Elemental
It is now summer in Central America,the rains have subsided for the most part, mangos and coconuts are in season. Clouds of fine dust arise from the roads as the cars drive on or at the slightest provocation from the wind. And as I walk through the sugarcane fields, witnessing the early stages of cane growth, I should not be amazed, but I still am. I’m amazed at how nature turns the same clouds of dirt that are now pushing me to the brink of sneezing, the sun that is baking the exposed skin on my neck and arms and the moisture so deeply missed now by my throat, into the juicy, sugary and generous cane stalk.
Nature constantly performs transformations such as these all around us. We simply get so used to them that we take them for granted or, even worse, never notice them in the first place.
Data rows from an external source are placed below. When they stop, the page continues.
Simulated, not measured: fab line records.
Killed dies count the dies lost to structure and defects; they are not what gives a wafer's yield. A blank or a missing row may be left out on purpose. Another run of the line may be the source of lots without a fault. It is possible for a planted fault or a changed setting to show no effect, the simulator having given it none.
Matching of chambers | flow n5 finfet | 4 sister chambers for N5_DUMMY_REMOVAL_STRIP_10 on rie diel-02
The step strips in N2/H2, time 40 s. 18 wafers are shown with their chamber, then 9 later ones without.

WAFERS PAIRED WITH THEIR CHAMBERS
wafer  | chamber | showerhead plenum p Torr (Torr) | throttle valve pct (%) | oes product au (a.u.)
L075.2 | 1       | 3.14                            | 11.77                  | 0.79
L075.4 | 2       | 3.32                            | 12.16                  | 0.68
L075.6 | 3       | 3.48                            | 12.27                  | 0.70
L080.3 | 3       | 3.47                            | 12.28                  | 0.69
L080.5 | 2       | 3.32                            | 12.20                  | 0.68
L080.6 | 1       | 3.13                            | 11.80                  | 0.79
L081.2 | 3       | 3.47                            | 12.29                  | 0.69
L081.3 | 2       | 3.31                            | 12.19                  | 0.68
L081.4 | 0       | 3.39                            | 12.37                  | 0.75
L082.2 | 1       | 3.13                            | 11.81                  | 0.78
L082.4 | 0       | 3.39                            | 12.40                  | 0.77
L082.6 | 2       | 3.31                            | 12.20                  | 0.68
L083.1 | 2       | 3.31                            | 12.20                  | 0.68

The Greek alchemical elements: wind, fire, water and earth, were thought to be the building blocks of everything in the universe and, to a great extent, they truly ARE involved in some stage of their creation. Rum’s transformations inside the aging barrel are equally mesmerizing: from the loss of hydrogen atoms during the creation of aldehydes to the formation of water molecules during the esterification process. Again, I should not be amazed (it is,after all, part of the basic organic chemistry knowledge all engineering students learn in college), yet seeing the transformation take place in front of me continues to capture my attention and imagination.
Sugar, alcohol, water and wood are, in their own way, a smaller set of alchemical elements that modern-day distillers and blenders continue to use to transform the ordinary into the extraordinary.